# Question regarding SSPO



## PVD24 (Oct 22, 2003)

I just have a quick question regarding the SSPO academy... 

If a person was to go to the SSPO academy... does it give them a "step up" or an advantage to getting hired by a department... basically does it just look good on your resume.. or can it really help in employment?
Any information would be greatly appreciated...
Thank You,
PVD24


----------



## JP64 (Jul 25, 2002)

Colleges love to see the SSPO as it gives you the training req'd to be hired by them, but not enough to get hired by a municipality. So, you are then stuck there in this day and age of self-sponsors, lay-off lists and lateral tranfers. No, that is not bitterness you hear in my voice....

STAY SAFE


----------



## Guest (Dec 16, 2003)

Kevin,

Obviously you either need to use spellcheck or get a dictionary because you didn't "take advantage of free eduacation" afforded to you where you previously worked. 
I know it was a technical school and all, but they do have remedial English classes there for those overseas kids who wear those turbans. Maybe if you put your old uniform on & attend a class or two, they won't object. #-o #-o 
:L: :L:


----------



## Sgt Jack (Aug 17, 2003)

Also keep in mind that there are other states that will take the SSPO academy as a full academy..not sure which one's..Trying to find that out myself...If I hear anything I will let you know...


----------



## luap112 (Jan 24, 2003)

I have heard some places N.H. may waive the SSPO . Kid form my home town was talking to me a few years back and said that the department he was looking to get on was looking too see if they could get a waiver for him. Depending on how far you want to go your best at looking down south and out west to go anywhere. Safe bet always check with the agency your looking at to see if they will wave the SSPO. Like everyone else is saying for right now no luck here in MA with having a city or town pick you up. It will look great on the old resume but you will have to go through another academy.


----------



## MVS (Jul 2, 2003)

I think eventually SSPO and MPOC will be one of the same. As it is now, the SSPO is only about 5 weeks shorter than MPOC.

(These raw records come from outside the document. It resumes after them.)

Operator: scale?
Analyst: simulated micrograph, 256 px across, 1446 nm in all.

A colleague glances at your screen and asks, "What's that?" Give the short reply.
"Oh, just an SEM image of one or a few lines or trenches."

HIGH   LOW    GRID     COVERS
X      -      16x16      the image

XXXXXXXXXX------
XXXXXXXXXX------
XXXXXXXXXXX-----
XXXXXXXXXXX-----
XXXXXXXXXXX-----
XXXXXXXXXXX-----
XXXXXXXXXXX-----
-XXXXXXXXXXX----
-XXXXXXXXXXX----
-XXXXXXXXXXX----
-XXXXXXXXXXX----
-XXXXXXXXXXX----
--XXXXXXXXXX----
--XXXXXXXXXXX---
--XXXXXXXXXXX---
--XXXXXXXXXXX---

Too bad they don't have a "supplement" class to convert SSPO to MPOC.


----------



## Irishpride (May 5, 2002)

RPD931 said:


> I think eventually SSPO and MPOC will be one of the same. As it is now, the SSPO is only about 5 weeks shorter than MPOC.


Don't hold your breath! The SSPO was created specifically so it would have no municipal standing in Massachusetts. The concept was to create an academy that Campus Police Officers would not be able to hop right over to a municipality right after graduation. It sucks, but it is what it is. I remember hearing somewhere that it is recognized in NH and MN but I don't know for sure.


----------



## JP64 (Jul 25, 2002)

I believe that NH will accept an SSPO with their version of a brown book test a two week NH law course and agency sponsorship. FL will give you a POST equivalency, but you need to go there to get it and take a number of tests first, and I think you need the agency to sponsor you.

:sb: SSPO was created due to the # of campus officers leaving dept's after completing an MPOC, and after the then MCJTC stopped running their few week long campus police academy. If the two were equal in length and had identical syllabuses (syllabi?), I still don't think that MPTC would recognize any hours of the SSPO. 

Any bills that MACLEA puts forward typically get killed in committee, (i.e. mutual aid and concurrent jurisdiction). As campus police officers, we need a strong legislative voice to assist campus law enforcement in professionalizing, promoting and expanding this line of work in MA, so that we can be on equal footing with municipal officers as a whole, and hopefully avoid the revolving door syndrome of new hires and bad hires. But, as campus LE officers, we have to be willing to hold ourselves and our agencies to that high standard in every aspect of the job. :sb: 

I will now get off my rather tall soapbox. :lol: 

STAY SAFE everyone.


----------



## MVS (Jul 2, 2003)

JP64,

You're right, we really could use a legislative voice in the Campus LE arena.


----------



## union1 (Sep 18, 2002)

Can we begin comparing the educational value of the SSPO Vs the Reserve academy now? 

God ide like to see this!!!


----------



## dh18 (Mar 4, 2003)

off topic but...

how about using the police corp campus in weymouth and throwing a SSPO class in the metro boston area instead of new braintree?


----------



## JP64 (Jul 25, 2002)

Probably b/c MSP doesn't own that academy.


----------



## John J (Jul 18, 2002)

union1 said:


> Can we begin comparing the educational value of the SSPO Vs the Reserve academy now?
> 
> God ide like to see this!!!


I think you should ask Ralph what he thinks about this?


----------



## Guest (Dec 18, 2003)

Damn Kev,

All I can say is OUCH!! Other than that, I am virtually speachless, and that takes alot to do. I think I have been verbally spanked. :spank:


----------



## MatchStick (Apr 1, 2003)

"spe*a*chless" should be:

speechless

Who needs remedial English classes?


----------



## union1 (Sep 18, 2002)

&lt;&lt;I think you should ask Ralph what he thinks about this>>

:wm:

Thats opening up the hoover dam.

Hey, can someone tell me how to copy and past quotes from other posts??


----------



## ecpd402 (Sep 18, 2002)

To John J and Union 1. The SSPO is ralph's claim to fame. According to him its harder than the Marine Corp


----------



## q5_po (Aug 23, 2002)

ecpd402 said:


> Marine Corp


Marine Corps not Corp.


----------



## Guest (Dec 19, 2003)

Matchstick,

I should use the spellcheck more often but I don't. You got me there.


Speaking of the Marine Corps, does anyone know why they were created??

So the sailors would have someone to dance with, of course!!


----------



## GMAN (Oct 19, 2002)

The Marine Corps is the mens department of the Navy.


----------